Wireless Communication Testbed


Purdue University and the University of Michigan have been jointly developing a testbed with support from the Defense University Research Instrumentation Program (DURIP) that became available in 1995. This testbed is to be used to study wireless communication systems, particularly satellite links used in such systems. The planned operation of the communications testbed is from any terminal connected to the Internet to open, for example, two X-Windows. One window would control the transmitter at Purdue and the other would examine (at Purdue) how the signal looks when it is received via satellite at Michigan. This is possible because the display at Michigan is passed via the Internet back to Purdue to appear as the second X-Window on the local display. Not only can the display be returned to Purdue, but samples of the received signal can be loaded onto disk at Michigan and the file of samples can be sent by Internet back to Purdue for later off-line studies to determine how other forms of modulation and coding would have performed.

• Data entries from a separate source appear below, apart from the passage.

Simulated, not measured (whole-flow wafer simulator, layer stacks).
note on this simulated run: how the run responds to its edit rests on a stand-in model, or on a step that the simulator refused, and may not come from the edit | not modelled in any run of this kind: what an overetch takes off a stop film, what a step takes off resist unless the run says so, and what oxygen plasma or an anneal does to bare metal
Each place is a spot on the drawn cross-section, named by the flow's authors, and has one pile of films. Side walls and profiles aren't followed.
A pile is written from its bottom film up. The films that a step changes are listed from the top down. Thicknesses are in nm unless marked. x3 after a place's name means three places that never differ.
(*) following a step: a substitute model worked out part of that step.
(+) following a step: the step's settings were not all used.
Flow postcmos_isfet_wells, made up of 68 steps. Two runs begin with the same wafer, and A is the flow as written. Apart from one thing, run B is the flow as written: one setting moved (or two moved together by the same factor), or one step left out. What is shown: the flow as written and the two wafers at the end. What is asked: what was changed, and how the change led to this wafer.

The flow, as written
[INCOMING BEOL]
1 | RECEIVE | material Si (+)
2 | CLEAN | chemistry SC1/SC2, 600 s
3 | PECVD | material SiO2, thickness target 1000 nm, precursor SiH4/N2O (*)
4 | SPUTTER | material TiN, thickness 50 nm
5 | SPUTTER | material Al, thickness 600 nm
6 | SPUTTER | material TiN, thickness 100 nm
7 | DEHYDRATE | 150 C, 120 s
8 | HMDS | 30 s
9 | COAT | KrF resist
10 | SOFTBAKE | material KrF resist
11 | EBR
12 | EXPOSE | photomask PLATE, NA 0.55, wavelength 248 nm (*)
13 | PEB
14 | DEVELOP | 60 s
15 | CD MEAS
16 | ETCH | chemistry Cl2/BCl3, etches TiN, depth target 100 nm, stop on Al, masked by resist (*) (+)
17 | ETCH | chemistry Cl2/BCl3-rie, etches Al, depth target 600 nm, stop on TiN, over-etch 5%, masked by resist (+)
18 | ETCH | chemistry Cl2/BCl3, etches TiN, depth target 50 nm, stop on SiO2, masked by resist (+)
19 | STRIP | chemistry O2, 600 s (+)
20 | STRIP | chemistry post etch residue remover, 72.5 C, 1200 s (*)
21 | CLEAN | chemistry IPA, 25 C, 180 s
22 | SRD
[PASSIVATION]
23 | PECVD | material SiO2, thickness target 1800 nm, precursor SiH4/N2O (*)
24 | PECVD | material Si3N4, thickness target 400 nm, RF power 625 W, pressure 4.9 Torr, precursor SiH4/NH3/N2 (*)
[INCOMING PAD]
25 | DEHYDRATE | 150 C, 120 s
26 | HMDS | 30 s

This now makes it possible, for example, when visiting a laboratory to demonstrate results with actual signals by simply logging on to a terminal running X-Windows that is connected to the Internet. The testbed focuses on the development of spread-spectrum communication systems for developing digital cellular and personal communication systems as well as satellite communications using devices that are developed as part of a solid state research program. Between the universities, information is being shared about setting up the equipment and the testbed to reduce the time burden on any one faculty member and to allow faculty to focus on basic research at the same time they communicate via papers and the testbed to industry and the military. The useful transmission of information that guides research into the universities from military and industrial partners promises to greatly improve programs at the schools.